Quickstart

This quickstart walks through a minimal GEMC simulation:

  1. Use the Python API to create a simple geometry with a target and a flux detector.
  2. Shoot protons at the target.
  3. Count how many tracks cross the detector.


Create a system

You could write a Python script from scratch to define the geometry and materials, but in this example we will create a system named counter using the GEMC API template creators.

From a directory of your choice, run this command to create a subdirectory named counter containing template scripts for geometry and materials:

system_template.py -s counter

You should see this log:


Writing files for experiment >examples<, system template >counter< using variations >['default']<:

  - counter.py
  - geometry.py
  - materials.py
  - README.md

  - Variations defined in counter.py:
    * default

The generated files are already configured to build a geometry with a target and a flux detector. By default, the template also provides a YAML steering card that shoots protons at the target.
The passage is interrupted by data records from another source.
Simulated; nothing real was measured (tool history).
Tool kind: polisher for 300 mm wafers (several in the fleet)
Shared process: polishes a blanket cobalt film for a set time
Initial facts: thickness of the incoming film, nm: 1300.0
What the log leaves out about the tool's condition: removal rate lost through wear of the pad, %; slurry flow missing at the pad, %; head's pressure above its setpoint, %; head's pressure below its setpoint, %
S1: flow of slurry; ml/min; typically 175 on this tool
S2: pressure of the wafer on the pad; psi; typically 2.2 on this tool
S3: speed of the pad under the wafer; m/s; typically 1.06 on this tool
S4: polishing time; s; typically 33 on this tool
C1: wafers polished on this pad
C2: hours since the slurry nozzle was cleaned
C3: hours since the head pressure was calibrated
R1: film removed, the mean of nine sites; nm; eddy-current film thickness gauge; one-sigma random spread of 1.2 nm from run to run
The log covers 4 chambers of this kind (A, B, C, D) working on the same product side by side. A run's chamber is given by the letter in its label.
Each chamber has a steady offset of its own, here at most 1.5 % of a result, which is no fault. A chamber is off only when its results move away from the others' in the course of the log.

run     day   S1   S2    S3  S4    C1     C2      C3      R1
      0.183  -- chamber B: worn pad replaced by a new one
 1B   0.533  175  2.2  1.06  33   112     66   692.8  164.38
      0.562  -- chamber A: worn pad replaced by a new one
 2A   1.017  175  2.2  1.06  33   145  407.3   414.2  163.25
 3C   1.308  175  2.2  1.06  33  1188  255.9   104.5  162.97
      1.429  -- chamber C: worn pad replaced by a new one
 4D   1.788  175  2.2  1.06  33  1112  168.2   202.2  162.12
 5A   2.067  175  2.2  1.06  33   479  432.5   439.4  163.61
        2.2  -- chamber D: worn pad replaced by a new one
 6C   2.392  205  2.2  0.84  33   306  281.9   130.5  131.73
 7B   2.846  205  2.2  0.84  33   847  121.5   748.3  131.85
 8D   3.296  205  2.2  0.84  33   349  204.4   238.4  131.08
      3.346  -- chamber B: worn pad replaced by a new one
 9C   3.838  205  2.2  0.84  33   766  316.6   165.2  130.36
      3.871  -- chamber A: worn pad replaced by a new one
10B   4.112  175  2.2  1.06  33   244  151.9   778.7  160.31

To see additional options for system_template.py, run:

system_template.py -h


Build the geometry

Go into the counter directory and run counter.py to create the geometry and materials databases:

./counter.py

You should see output similar to this:

  ❖ Database file gemc.db does not exist
  ❖ Created new SQLite database: gemc.db

  ❖  GConfiguration for experiment <examples>,  system <counter> :
	▪︎ Factory: sqlite         
	▪︎ SQLite File: gemc.db
	▪︎ (Variation, Run): (default, 1)
	▪︎ Number of volumes: 2
	▪︎ Number of materials: 2

By default, GEMC uses the sqlite factory, so this command creates a SQLite database named gemc.db. The database contains the geometry and materials for run number 1 and variation default.


Note

If you have pyvista installed, you can add the -pv or -pvb options to display the geometry as it is being generated.


To see other available options, run:

./counter.py -h


Run GEMC

Use the counter.yaml steering card to run GEMC, add -gui for interactive mode:

gemc counter.yaml -gui

The GEMC GUI window will open. Click the Run button in the top-left corner to start the simulation.

You should see 100 generated particles crossing the flux box. The hits are shown in red.

The quickstart example
A proton beam impinging on the target. The flux box collects hits from the tracks crossing it.

To run GEMC in batch mode instead, omit the -gui option:

gemc counter.yaml


Output

The YAML file specifies the ascii output format and uses counter as the output filename prefix.

After running GEMC, you should see output files whose names include _t<T>, where T is the thread number that processed those events.

The ascii output contains both true information and digitized hits from the tracks. For example:

   Detector <flux> True Info Bank {
      Hit address: box->2 {
         avgTime: 0.589659
         avglx: -0.531997
         avgly: -0.428564
         avglz: -0.562993
         avgx: -0.531997
         avgy: -0.428564
         avgz: 99.437
         hitn: 0
         pid: 2212
         tid: 1
         totalEDeposited: 1.31941
         processName: NULL
      }
   }
   Detector <flux> Digitized Bank {
      Hit address: box->2 {
         hitn: 0
         pid: 2212
         tid: 1
         E: 1747.43
         time: 0.589659
         totEdep: 1.31941
      }
   }


More Details

The previous sections showed how to create, build, run, and inspect the quickstart example. This section explains the main files in more detail.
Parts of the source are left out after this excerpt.